US Gulf Coast propane prices rose nearly 1 cent Thursday even as Energy Information Administration data showed a 2.12 million-barrel stock build last week.
July non-LST propane rose 87.5 points to 61 cents/gal, with Lone Star barrels at a 12.5-point discount and August barrels at parity.
Propane prices climbed along with NYMEX August WTI, which settled 39 cents higher at $45.52/b. While propane's outright price rose on the day, its value relative to crude futures was unchanged at 56% of the August contract.
EIA data released Thursday showed a more than 2 million-barrel build to 60.57 million barrels in the week ended June 30. At the same time last year, inventories were 29.3 million barrels higher.
The largest build came in the Gulf Coast, where stocks grew 1.43 million barrels to 34.46 million barrels. Midwest inventories climbed 665,000 barrels to 18.84 million barrels, EIA data showed.
Market sources had expected total propane stocks to grow 2.5 million to 2.8 million barrels.
Propane exports rose 5,000 b/d to 476,000 b/d, but remained below the 901,000 b/d average since January.

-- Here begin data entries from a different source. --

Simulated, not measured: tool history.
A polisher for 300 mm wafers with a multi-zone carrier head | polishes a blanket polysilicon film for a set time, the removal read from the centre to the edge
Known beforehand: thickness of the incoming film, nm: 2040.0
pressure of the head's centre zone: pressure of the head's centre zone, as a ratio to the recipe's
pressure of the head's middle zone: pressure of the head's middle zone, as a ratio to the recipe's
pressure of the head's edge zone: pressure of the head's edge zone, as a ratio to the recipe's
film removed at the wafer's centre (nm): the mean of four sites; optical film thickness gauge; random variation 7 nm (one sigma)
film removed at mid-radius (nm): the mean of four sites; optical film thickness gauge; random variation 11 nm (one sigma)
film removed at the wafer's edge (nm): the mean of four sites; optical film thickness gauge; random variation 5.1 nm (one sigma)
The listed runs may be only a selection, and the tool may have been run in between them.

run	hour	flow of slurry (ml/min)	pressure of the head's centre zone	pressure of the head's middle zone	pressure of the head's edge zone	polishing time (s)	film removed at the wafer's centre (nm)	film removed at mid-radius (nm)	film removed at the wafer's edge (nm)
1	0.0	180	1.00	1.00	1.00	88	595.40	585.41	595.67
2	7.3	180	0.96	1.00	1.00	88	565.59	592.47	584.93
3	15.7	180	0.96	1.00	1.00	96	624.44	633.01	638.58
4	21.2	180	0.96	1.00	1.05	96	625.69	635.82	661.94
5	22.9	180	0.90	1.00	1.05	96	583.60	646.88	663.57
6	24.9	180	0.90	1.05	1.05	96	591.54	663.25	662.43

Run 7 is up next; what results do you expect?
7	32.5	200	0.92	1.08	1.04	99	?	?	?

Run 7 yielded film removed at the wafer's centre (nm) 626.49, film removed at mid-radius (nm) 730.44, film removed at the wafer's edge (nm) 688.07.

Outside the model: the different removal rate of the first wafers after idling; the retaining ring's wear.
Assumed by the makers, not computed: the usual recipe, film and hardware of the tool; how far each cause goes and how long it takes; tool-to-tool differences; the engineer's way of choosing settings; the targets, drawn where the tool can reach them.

The propane arbitrages to Europe and Asia have looked closed on paper since early April resulting in a total of more than 20 propane cargo cancellations reported in May and June. Market sources have reported five to ten cargo cancellations or non-liftings in July. Two canceled cargoes were said to have been resurrected by term contract players, meaning those cargoes were eventually resold. It's unclear who was involved in those "zombie" cargoes.
"These are done direct," a market source said. "The best part of buying a cargo that was 'uncanceled' is that the market will never know."
The source said uncanceled cargoes had not occurred until about a month ago.
"It's just that the market is so bad," the source said. "In the past, the terminal would take your cancellation fee and then resell the cargo above spot market levels to someone else but the demand isn't there anymore, so they let people uncancel when they can."
Propane production fell 18,000 b/d to 1.83 million b/d while product supplied, or implied demand, climbed 245,000 b/d to 1.16 million b/d, EIA data showed.
NGL stocks, excluding propane, grew 2.13 million barrels to 135.54 million barrels.